Scott Boras has had an awful postseason... Kyler Murray, Bryce Harper, Dallas Keuchel, and Marwin Gonzales are all his clients... ...BJ Armstrong faints.
He is being black balled by the owners. It will be interesting to see how long before the clients dry up.
Yeah, what's happening to him and Rich Paul right now are perfect examples of why super-agents aren't all they're cracked up to be. They can get away with pulling strings for a while, but eventually owners and GMs start getting sick of their bullshit, and start colluding. There isn't anything that can be done if a billionaire owner decides to pick up his phone, call another billionaire owner and say, "Hey, you know what.....**** Scott Boras, am I right?"
I'm not sure this is the case though burning bridges has a similar consequence. There are only so many teams. The Orioles owner gets to watch Chris Davis play. The Padres owner got to watch Hosmer watch Bregman hit the walk-off pop up. I'm sure GMs have informed their owners of Hosmer and Davis's contracts. Boras's tactic of going over the GMs head straight to the owner was only going to work for so long. He's going to have to deal with GMs like other agents. Not sure there is much reason to have a super agent if you are dealing with an analytical front office.
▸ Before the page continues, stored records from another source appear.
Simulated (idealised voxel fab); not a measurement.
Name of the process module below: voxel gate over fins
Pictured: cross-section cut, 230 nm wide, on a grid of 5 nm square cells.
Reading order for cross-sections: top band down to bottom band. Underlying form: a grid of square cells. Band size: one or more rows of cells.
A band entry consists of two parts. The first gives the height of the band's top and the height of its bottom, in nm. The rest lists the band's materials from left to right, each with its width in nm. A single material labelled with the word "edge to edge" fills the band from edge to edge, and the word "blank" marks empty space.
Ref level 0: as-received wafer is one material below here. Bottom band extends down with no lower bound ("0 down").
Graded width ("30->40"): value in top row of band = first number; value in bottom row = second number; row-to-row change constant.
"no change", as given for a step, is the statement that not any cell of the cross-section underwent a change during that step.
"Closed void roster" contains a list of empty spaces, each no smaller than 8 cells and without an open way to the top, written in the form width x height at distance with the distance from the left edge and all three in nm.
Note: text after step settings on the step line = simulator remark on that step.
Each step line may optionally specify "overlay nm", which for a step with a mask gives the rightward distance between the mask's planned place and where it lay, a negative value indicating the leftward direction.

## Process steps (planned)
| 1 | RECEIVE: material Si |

I don't know that he's being black-balled - he's just asking for too much. If players with other agents were getting the contracts he seeks, that would be one thing. But no one else is either. The difference is other agents take the smaller offers when they can, which puts his clients in a tough spot if they wait too long.
The baseball contract bubble for veterans bursted.... Boras should not be arguing that owners are "colluding" against him, he should be arguing for a system change whereby younger players make more money sooner.
This. Though, spreading out money to younger players makes it harder for him as it is easier to give 10 expensive veterans TLC than 30-40 moderately paid younger players.
True.... but it will evolve to where the best of the best younger players, who are either granted earlier restricted free agency, or unrestricted based on some opt-out clauses that favor the player over cheap teams, will be the ones seeking out his services in order to get paid. Agents also go through bubbles/waves of client representation. This happened in football prior to their revamped CBA, salary cap, and free agency. Leigh Steinberg went from being the most powerful football agent out there to having almost no clients (he also had personal problems). He's now making a comeback and represents Mahomet. Similar happenings with the late Dan Fegan and the NBA.
He's got that 2005 NL Championship ring. First time I saw someone from the Astros organization with some sort of championship looking ring I was confused... then I figured out what it was... didn't realize you got a ring for that.
Not sure about all, but I’ve seen several that do . I went to games in Atl, SF, KC, and Baltimore while traveling for work last year. Each of those stadiums had wild card pennants/banners hanging
Michael Kay from ESPN radio and the Yankees said he talked with an agent and the agent said it's not collusion. The teams figured out that overall there is a significant drop off in WAR after age 32. The teams just got smarter.
Except young players can make more money sooner through abitration, especially if they are performing. Harper got 21.7 million for 2018.
This is 100% true. It's no coincidence where these 10 year $200M+ contracts started. Did anyone see ESPN MLB teams? Someone must have hacked the site. It has Orioles logos with teams like Albuquerque Null, Nippon Fighters, Nashville Sound, Detroit Tiger Futures.
They aren't arb eligible till they've been in the big leagues for four years.... and then they get the luxury of arguing for a 1 year contract amount that is worthy of their performance (while the team usually tries to argue for a lower amount). This is already after they've spent 1-2 years in the minors making virtually nothing. If they weren't a high draft pick that signed a nice bonus... it may literally be 6-7 years before an all-star caliber player may start making a comparable salary worthy of an all-star player after going pro (as opposed to all other sports). And if they happened to be a 4 year college player, then spent an extra .5-1 years in the minors for the team to get more service time, they're literally already 30-32 years old before they become an unrestricted free agent, for which we now know owners are drawing the line at signing long-term due to across the board WAR decreases past that age.